A Brief Note on Loan Against Securities

The loan against shares is a financial instrument which is offered by both banks and non-banking financial companies (NBFCs). This enables investors to raise money against their shares without having the need to sell them. 

Its concept is quite similar to the lines of a loan against fixed deposits (FDs), which banks alone offer limitedly. The way an individual can pledge their FD or property as a security to seek a loan, and one can accordingly pledge their shares to gain a loan. 

As of March 2023, loans against securities have witnessed a considerable spike of almost 8%. Through loans against shares, an investor is able to gain dual benefits: instant liquidity from quick disbursal of loans and maintaining the ownership of the shares for themselves. 

Generally, an investor who opts for a loan against shares has two options: overdraft and demand facilities. An overdraft facility allows an investor to borrow within a particular limit set by the lender against the shares pledged. 

The interest rate depends on the amount borrowed and the tenure. However, the limit is revised on a periodic basis against the current value of the shares. With loans against shares, an investor is able to pledge their stocks as collateral for a loan.  However, it is important to note that not every stock is eligible to be collateral. 

Going by the Reserve Bank of India (RBI) guidelines, an investor can only pledge the assets that fall in the Group 1 category, which includes stocks that have been traded on a frequent basis, which is a minimum of 80% of the days in the past six months while having a lower cost impact of the trades. 

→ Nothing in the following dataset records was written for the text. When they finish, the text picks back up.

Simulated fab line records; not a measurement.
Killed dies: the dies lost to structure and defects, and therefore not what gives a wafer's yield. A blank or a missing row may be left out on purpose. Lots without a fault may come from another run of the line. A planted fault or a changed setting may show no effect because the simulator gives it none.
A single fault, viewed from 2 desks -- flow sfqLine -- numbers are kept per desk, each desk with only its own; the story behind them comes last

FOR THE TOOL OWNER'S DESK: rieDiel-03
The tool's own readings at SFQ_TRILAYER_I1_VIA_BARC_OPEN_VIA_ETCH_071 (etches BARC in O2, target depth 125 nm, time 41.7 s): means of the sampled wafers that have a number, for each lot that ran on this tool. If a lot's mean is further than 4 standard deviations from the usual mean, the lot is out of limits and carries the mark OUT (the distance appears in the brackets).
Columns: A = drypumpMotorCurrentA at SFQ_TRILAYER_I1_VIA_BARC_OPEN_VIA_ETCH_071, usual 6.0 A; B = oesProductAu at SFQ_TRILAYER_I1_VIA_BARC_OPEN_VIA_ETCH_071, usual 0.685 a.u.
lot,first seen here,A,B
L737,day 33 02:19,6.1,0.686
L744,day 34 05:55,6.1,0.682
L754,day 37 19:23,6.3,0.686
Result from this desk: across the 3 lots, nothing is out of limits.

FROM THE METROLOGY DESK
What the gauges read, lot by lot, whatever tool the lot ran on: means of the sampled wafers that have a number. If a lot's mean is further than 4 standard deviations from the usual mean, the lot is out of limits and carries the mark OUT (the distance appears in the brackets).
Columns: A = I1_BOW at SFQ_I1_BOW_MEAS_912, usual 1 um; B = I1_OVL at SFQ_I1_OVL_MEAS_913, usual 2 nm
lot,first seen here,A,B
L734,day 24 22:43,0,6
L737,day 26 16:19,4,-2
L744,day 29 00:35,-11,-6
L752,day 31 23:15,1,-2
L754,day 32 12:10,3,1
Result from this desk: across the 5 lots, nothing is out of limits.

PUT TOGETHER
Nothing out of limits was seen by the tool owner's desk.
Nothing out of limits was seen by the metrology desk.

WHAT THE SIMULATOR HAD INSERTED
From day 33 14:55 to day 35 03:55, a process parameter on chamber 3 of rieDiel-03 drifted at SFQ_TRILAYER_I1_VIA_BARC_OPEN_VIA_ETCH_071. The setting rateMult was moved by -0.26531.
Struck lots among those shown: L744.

The specific set of stocks has been identified as collateral in a bid to ensure they are reliable and safe due to their liquidity and diversification. This way, market stability and lesser volatility are ensured.

In case an investor needs a loan of over Rs 5 lakh, the stocks from Group 1 can be pledged as collateral to get a loan. On the other hand, an investor can get up to Rs 20 lakh as a loan with demat (dematerialised) securities, which are held in electronic mode.